Since dialogue is instrumental in connecting an audience with a character…
… this specific instance of Jesus and Satan flyting over the souls of many prominent biblical figures is incredibly important for the York cycle and cycle plays in general as it gives the audience a candid look into the inner workings of their 14th-16th century cultural Satan. This is revealed through the varied arguments and appeals Jesus and Satan construct. While Jesus routinely stays focused on the core of their debate, that he has the heavenly ordained right to come to Hell and release these souls that Satan should have no power over, Satan continues to reframe the debate in an attempt to trick Jesus with rhetorical fallacies as well as insulting members of his family including Mary. Jesus is shown to routinely focus on the scriptures—the evidence—that are being fulfilled through his actions in Hell, delivering many stanzas to this point:
JESUS: They said that I should be in obit,
To Hell that I should enter in,
And save my servants from that pit
Where damned souls shall sit for sin.
And ilka true prophet’s tale
Must be fulfilled in me:
I have bought them with bale,
And in bliss shall they be.
(Broadview, 116, L269–276)
This focus on prophetic scripture shows the audience what “true” Christianity looked like in medieval life, fully giving the self to the scripture and, by extension, God. Jesus never attacks Satan with anything other than the texts themselves and simple references to Satan’s character (such as “thou wicked fiend, let be thy din”) (Broadview, 116, L234). This is important due to the fact that quoting scripture is perceived as a legitimate argument in its own right due to cultural norms and the aforementioned calcified timeline of creation, but Satan’s consequent attempt at religious interpretation is viewed as heretical and an abuse of pride. While Satan routinely drags in prominent biblical characters such as Solomon and Job to attempt to discredit Jesus’s points, he directly accuses Jesus of picking and choosing which of God’s laws he wants to follow, saying:
SATAN: Now since thee list allege the laws,
Thou shall be attainted ere we twin.
(Broadview, 116, L277–278)
To stand before one of the most holy of holy beings, one part of the divine trinity, and tell them that they have incorrectly interpreted their Father’s scripture is a blatant reference to heretical movements finding fault with the teachings of religious leaders, a crime punishable by death or excommunication. Through changing the focus of Jesus’s arguments, Satan is showing his traditional role as Christ’s antithesis while playing out representations of widespread theological and sociopolitical “temptations” of the day. Satan’s role is even spelled out directly as one of his final lines in the play:
SATAN: Now here my hand, I hold me paid,
This point is plainly for our prow.
If this be sooth that thou hast said
We shall have mo than we have now.
This law that thou now late has laid
I shall lere men not to allow;
If they it take, they be betrayed,
For I shall turn them tite, I trow.
I shall walk east and west,
And gar them work well war.
(Broadview, 117, L325–334)
Even though Jesus shrugs off these comments and binds Satan to the depths of Hell, these words cannot be discounted for their effect on the audience. For a layperson watching this characterization of Satan play out before them as part of the Corpus Christi cycle and applying the prominent societal conceptions of the past, present, and future being part of a consistent and ratified divine timeline, Satan embodying the very things this religious-centric society thought of as heretical and anti-communal would be a horrifying thing to contend with. This characterization serves to catalyze specific connections in the minds of the audience: that the power of Satan is alive and well in their current position along this religious timeline, and that Satan is something that is always focused on tempting the audience and tricking them away from their path to salvation.

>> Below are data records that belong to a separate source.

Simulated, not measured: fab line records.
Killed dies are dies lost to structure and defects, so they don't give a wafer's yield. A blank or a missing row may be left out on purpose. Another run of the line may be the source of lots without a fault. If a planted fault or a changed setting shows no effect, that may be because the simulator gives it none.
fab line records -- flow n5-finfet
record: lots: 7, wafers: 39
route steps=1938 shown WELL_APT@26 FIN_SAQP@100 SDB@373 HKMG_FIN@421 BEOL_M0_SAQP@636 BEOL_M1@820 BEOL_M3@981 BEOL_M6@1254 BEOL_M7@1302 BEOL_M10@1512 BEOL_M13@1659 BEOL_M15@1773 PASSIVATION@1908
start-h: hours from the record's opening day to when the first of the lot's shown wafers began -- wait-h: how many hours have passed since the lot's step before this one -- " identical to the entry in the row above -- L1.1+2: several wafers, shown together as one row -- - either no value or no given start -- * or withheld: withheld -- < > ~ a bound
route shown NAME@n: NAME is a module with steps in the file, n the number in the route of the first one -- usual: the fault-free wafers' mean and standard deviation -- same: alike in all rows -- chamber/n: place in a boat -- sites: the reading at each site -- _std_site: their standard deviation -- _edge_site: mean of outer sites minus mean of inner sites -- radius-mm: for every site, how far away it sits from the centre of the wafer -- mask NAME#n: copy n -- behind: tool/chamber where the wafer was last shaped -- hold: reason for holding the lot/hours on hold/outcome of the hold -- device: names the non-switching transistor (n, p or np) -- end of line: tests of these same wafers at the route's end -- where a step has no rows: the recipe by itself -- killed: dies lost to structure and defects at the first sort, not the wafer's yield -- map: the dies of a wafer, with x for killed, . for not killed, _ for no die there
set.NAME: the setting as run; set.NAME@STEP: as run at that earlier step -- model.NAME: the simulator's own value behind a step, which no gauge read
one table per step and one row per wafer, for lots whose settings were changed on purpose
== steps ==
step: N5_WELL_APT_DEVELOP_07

This is an incredibly important point in relation to the audience due to the fact that Satan calls out specifically for Mohammed to save him from being chained to the depths of Hell:
SATAN: Out! Ay harrow! Help, Mahound!
(Broadview, 117, L343)
Remembering how intrinsically faith and social life were tied in medieval Christianity, the worst possible humans to these Christians were the ones that worshipped a different God than their true God and exalted some ostensibly heretical deity (Mohammed) above Jesus. Satan calling out to Mohammed for assistance against Jesus shows that Satan is a follower of Islam but not Christianity, but more importantly shows how the characters of Mohammed and Jesus and what they represent to their respective religions were conflated for dogmatic purposes. Projecting this idea beyond Islamic and Christian Othering, a theological battle between two prominent forces in a religious world can be reframed around any religious debate, another reminder to the audience that Satan’s interpretation of religious scripture could relate to new and subversive theological ideas in their own sects and to be wary of the ways and means behind changes in belief. These salient realizations force the audience to contend with existential ideas and be mindful of the ways they parse new theories and information, especially considering the intensely theocratic nature of medieval Christian society.
While hermeneutic interpretation varies wildly from century to century and sect to sect…
… the religious realities in 14th-16th century medieval Christianity are clear and straightforward in their characterization of Satan but complicated through the confluence of other prevailing ideas colouring Satan. The audience’s profound rationalizations around Satan and the nature of good versus evil in their world take centre stage in The Harrowing of Hell, viewing Satan through the lens of religious counterforces in the life of the audience. Because of the audience’s view of culture and society being so inextricably tied to religious devotion, Satan becomes something more than a symbol of Jesus’s temptation and the antithesis of God’s love: a living, breathing manifestation of anything the audience perceives as Other to them that will stop at nothing to sway them from their steady faith in Jesus Christ and their belief that he was and is the Son of God.
— Gabriel Stenson Pehrson, 2019
Works Cited*
Craig, Hardin. “The Corpus Christi Procession and the Corpus Christi Play.” Vol. 13, no. 4, 1914, pp. 589–602., www.jstor.org/stable/27700625. Accessed 2 Dec. 2019.
Kolve, Verdel A. The Play Called Corpus Christi. Stanford Univ. Press, 1980.
The Editors of Encyclopaedia Britannica. “Flyting.” Encyclopædia Britannica, Encyclopædia Britannica, Inc., 12 Dec. 2014, www.britannica.com/art/flyting. Accessed 29 Nov. 2019.
“The Harrowing of Hell.” The Broadview Anthology of Medieval Drama, by Christina Maria Fitzgerald and John T. Sebastian, Broadview Press, 2013, pp. 111–118.
Sommerville, C. John. “Religious Faith, Doubt and Atheism.” no. 128, 1990, pp. 152–155. JSTOR, www.jstor.org/stable/651012. Accessed 2 Dec. 2019.
Wee, David L. “The Temptation of Christ and the Motif of Divine Duplicity in the Corpus Christi Cycle Drama.” Vol. 72, no. 1, 1974, pp. 1–16., www.jstor.org/stable/436146. Accessed 3 Dec. 2019.
* Trust me—I can do hanging indents, but SquareSpace gets angry when I try.